Since Git is licensed under GPLv2, and, to my understanding, GitHub interacts with Git, shouldn't the whole GitHub codebase be open-sourced in a GPL-compatible license?
3 reasons why:
According to the terms of the GPL, people accessing GitHub via the web is not considered releasing (or propagating in GPLv3 terms), and so GitHub is not required to share their source code. If GitHub was to sell a version of their service (which they might do, I haven't bothered to look) where they send you their software and you run an instance of GitHub internally on your own network, then they might be required to also ship the source code, unless:
GitHub may very well be accessing the Git client through command-line invocations, in which case that is considered communicating "at arms-length", and thus does not make GitHub a derivative work and therefore not subject to the requirements of the GPL.
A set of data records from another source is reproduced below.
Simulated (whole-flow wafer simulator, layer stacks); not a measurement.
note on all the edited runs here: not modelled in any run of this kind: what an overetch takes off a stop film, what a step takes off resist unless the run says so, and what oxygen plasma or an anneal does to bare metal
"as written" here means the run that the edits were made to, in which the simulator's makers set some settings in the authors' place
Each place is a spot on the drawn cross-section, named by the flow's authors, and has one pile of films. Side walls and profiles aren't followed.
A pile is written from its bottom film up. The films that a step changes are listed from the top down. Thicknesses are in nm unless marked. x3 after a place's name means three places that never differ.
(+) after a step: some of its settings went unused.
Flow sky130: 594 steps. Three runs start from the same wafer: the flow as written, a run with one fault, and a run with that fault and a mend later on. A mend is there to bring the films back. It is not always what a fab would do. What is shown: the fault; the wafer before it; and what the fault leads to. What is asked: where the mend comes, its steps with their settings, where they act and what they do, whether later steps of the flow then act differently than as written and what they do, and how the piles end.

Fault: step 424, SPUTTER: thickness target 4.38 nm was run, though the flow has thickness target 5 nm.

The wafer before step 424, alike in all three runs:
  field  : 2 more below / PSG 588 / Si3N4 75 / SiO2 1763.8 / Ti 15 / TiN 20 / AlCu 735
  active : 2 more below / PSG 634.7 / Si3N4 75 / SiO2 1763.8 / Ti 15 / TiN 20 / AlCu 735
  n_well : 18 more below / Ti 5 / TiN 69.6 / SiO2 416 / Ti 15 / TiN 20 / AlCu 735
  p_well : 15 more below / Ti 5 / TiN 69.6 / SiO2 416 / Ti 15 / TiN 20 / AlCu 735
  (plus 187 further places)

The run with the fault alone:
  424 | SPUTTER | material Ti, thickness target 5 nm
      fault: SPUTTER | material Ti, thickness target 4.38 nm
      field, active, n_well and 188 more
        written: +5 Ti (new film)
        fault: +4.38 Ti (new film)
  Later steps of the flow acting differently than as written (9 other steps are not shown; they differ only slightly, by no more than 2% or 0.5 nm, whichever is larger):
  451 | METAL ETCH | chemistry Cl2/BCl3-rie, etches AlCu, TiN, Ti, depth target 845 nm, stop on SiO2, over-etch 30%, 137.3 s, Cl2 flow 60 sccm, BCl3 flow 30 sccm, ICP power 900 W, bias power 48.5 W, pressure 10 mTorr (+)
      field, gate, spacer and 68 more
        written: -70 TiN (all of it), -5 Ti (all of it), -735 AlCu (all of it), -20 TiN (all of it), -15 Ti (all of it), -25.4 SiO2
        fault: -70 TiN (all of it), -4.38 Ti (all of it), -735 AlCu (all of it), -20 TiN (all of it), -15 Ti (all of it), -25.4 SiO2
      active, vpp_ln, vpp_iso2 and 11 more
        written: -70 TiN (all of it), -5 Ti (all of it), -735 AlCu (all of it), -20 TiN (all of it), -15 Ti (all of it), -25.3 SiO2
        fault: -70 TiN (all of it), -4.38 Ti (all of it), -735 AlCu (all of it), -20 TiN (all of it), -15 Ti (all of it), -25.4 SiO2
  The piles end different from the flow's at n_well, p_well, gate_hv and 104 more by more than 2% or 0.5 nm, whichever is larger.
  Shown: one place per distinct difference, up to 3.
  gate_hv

Additionally, GitHub may very well not even be using the Git software and has written their own core "git implementation" and has re-implemented its interfaces to maintain compatibility, in which case again the GPL's requirements would not come into play.
In addition to the other answers, I would add that the FSF's views on when two cooperating programs form a single work are quite vague:
Furthermore, these views have never been tested in court, except in Germany:
It's an ongoing case but so far the judge has opined that one of the key considerations listed by the FSF for determining whether two programs form a single work, namely, sharing the same address space, has no relevance to (German) copyright law. It should be noted that the FSF is not involved in the lawsuit but the litigating party has been advocating for the FSF view on aggregation/derivation.
So, for persons writing the next Github, I would say, don't assume you are on the wrong side of the law when the FSF says you are (and vice versa).